Try as we might, it is virtually impossible to divorce pop culture from politics. Content is created and consumed by people whose outlooks on life influence their interactions with the world. Even not having an opinion on something is just being of the opinion that said something isn’t worth your time.
Ergo, the frequent depoliticization of music made with politics in mind means something. It speaks to our collective use of escapism as a coping mechanism, the tendency of privileged people to think of marginalized demographics as nothing more than means of entertainment and the dangers of failing to acknowledge the impact politics have on pop culture.
Leonard Cohen’s “Hallelujah” has been covered by scores of other artists since it was first released in 1984. While Cohen’s version is the original, John Cale’s cover is what most artists tend to take from when producing their own. The problem is Cale’s rendition of “Hallelujah” omitted some verses from the original that referenced Cohen’s Jewish heritage. Without these verses, the song’s tribute to the Jewish experience is lost on both the listeners and those covering it. One of Cohen’s other songs, “Who By Fire,” has undergone a similar mistranslation.
The band Green Day is one of those things people assume is bad because conservative white men have claimed as their own, like “Breaking Bad” or “Fight Club.” The only reason these men have done so is because their privilege has left them incapable of internalizing criticisms directed at anyone who isn’t a woman, LGBTQ+ or a person of color. Green Day’s most overtly political song, “American Idiot,” was not written as a critique of feminists or people who don’t identify with Holden Caulfield, it was written as a condemnation of George W. Bush’s warmongering. Another of their songs, “Holiday,” called out that same president for his vilification of the LGBTQ+ community, and cynically likened the political indifference of the American people to being on holiday.
The act of ignoring political overtones in music is not exclusive to straight, cis white men. Hozier has a huge LGBTQ+ fan base and a sound inspired by Irish and African American artists. The former tends to consume the latter while ignoring its origins, as demonstrated by the divide in popularity between his less political songs and those tackling themes of racism and persecution against the Irish. Glorifying an aesthetic without acknowledging its origins is a common theme of racism, which even LGBTQ+ people are capable of perpetuating.

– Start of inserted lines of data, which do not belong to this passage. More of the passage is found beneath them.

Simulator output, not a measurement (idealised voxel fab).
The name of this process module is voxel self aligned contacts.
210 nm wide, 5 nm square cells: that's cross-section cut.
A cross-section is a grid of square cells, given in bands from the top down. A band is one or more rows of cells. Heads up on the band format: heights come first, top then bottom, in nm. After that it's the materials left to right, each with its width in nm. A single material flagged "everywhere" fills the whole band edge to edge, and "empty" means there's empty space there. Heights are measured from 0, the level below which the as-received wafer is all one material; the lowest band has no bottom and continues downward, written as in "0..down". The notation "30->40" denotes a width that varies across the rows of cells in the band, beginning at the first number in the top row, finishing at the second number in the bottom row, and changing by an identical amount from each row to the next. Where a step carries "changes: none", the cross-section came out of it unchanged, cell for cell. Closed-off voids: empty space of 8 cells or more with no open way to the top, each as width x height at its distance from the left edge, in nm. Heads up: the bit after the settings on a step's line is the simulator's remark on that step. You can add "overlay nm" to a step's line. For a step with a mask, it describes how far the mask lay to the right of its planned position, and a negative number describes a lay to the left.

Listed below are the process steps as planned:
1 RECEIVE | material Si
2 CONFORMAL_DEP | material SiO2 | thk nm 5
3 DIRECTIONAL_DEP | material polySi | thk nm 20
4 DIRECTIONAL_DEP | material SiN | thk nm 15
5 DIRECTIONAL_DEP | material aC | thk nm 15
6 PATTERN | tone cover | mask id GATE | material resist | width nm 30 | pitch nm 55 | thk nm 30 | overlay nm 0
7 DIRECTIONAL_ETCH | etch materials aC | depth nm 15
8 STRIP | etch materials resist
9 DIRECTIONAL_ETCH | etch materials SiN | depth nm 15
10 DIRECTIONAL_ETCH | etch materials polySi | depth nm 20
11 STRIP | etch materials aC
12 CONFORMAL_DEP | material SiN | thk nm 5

The fact the artists I’ve mentioned so far are all white or white-passing men is not a coincidence. Women musicians, artists of color and LGBTQ+ artists aren’t usually even given a platform if any of their songs are explicitly political. Like Green Day, The Chicks (previously known as the Dixie Chicks) were outspoken in their distaste for George W. Bush, but unlike Green Day, taking this stance basically killed their careers. Politically charged songs written by women that gain any sort of traction are usually vague anthems about self-empowerment, rather than anything that condemns the system that disempowers them in the first place.
There are exceptions to this rule, kind of. Black male rappers often incorporate politics into their music, but it isn’t as though they don’t receive backlash for doing so, and white audiences still tend to misinterpret certain lyrics and favor less politically ambitious songs. Rappers are also stereotyped as being sexist in their writing, and while I don’t think this is entirely unwarranted, it’s not like other genres of music are at all devoid of misogyny, so this is something of a double standard. Meanwhile, Lily Allen is the only popular female artist I can think of whose music is overtly, angrily political, and even her work is considered somewhat niche.
Most people are not given a platform to advance social causes, but celebrities are, and often without being very qualified to address these issues. When a celebrity does make a powerful statement, either about something that affects them personally or something they are addressing without being prompted by the public, they should be applauded, not ignored or, in the case of anyone who isn’t a white man, de-platformed. Music always says something – it might as well be something worthwhile.